WASHINGTON (CNN) -- President Barack Obama rebuffed his successor, Donald Trump, on Wednesday by issuing a vocal defense of the White House press corps, insisting the reporters who covered his administration were an essential facet of a functioning democracy.
"We are accountable to the people who send us here. And you have done it," Obama said. "You're not supposed to be sycophants. You're supposed to be skeptics."
His remarks stood in direct contrast to the incoming president, who has lambasted news organzations reporting on his transition as reporting "fake news."
Trump's team has floated the possibility of moving press briefings out of the West Wing, though on Wednesday Trump's press secretary Sean Spicer said his first briefing on Monday would take place in the traditional room.
Obama argued Wednesday that having reporters in the West Wing was an essential facet of a functioning Democracy.
"Having you in this building has made this place work better," Obama said.

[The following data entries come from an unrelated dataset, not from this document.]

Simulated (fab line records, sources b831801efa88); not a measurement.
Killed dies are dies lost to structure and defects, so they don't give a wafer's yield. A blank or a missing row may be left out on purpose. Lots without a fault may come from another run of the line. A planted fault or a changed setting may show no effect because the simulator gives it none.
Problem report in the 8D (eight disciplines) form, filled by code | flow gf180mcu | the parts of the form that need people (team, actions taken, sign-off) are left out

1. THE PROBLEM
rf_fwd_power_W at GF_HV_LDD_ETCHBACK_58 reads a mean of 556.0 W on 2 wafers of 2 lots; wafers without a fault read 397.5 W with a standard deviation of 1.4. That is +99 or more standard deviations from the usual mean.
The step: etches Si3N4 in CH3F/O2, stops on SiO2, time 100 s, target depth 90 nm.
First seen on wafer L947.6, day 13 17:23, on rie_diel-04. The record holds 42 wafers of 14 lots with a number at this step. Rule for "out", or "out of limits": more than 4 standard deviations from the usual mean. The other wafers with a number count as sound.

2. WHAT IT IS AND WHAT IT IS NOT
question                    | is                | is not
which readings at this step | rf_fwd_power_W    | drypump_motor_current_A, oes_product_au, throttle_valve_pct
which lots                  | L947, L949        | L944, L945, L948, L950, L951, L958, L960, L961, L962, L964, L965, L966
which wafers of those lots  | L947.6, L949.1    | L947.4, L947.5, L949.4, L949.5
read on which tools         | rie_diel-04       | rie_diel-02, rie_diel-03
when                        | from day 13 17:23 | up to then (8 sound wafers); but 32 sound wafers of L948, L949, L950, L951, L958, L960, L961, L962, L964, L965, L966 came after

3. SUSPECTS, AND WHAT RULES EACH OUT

Wednesday's news conference is the final time Obama is expected to speak in public before he departs the US Capitol on Friday as an ex-president. His choice of venue is telling -- Trump's team has floated the possibility of scrapping the White House briefing room for a larger venue.
His concluding news conference comes amid a flurry of last-minute activity, including handing down a commutation for national security leaker Chelsea Manning and a pardon for Gen. James Cartwright, convicted of lying to investigators in a leak probe.
Obama defended the decision to commute Chelsea Manning's sentence, saying that she served a "tough prison sentence." He said he looked at the particulars of the case the same way he had any other person whose sentence he had commuted.
"I felt that in light of all the circumstances, that commuting her sentence was entirely appropriate," Obama said from the briefing room.
Obama was continuing a tradition of taking reporters' questions for a final time before departing office.
George W. Bush held his final news conference a week before leaving office, reflecting on some of the disappointments of his administration but also defending the controversial decisions he made over two terms in the White House.
Unlike Bush, Obama is leaving office with near-record approval ratings. A CNN/ORC poll released Wednesday showed 60% of Americans approve of the job he's doing as president.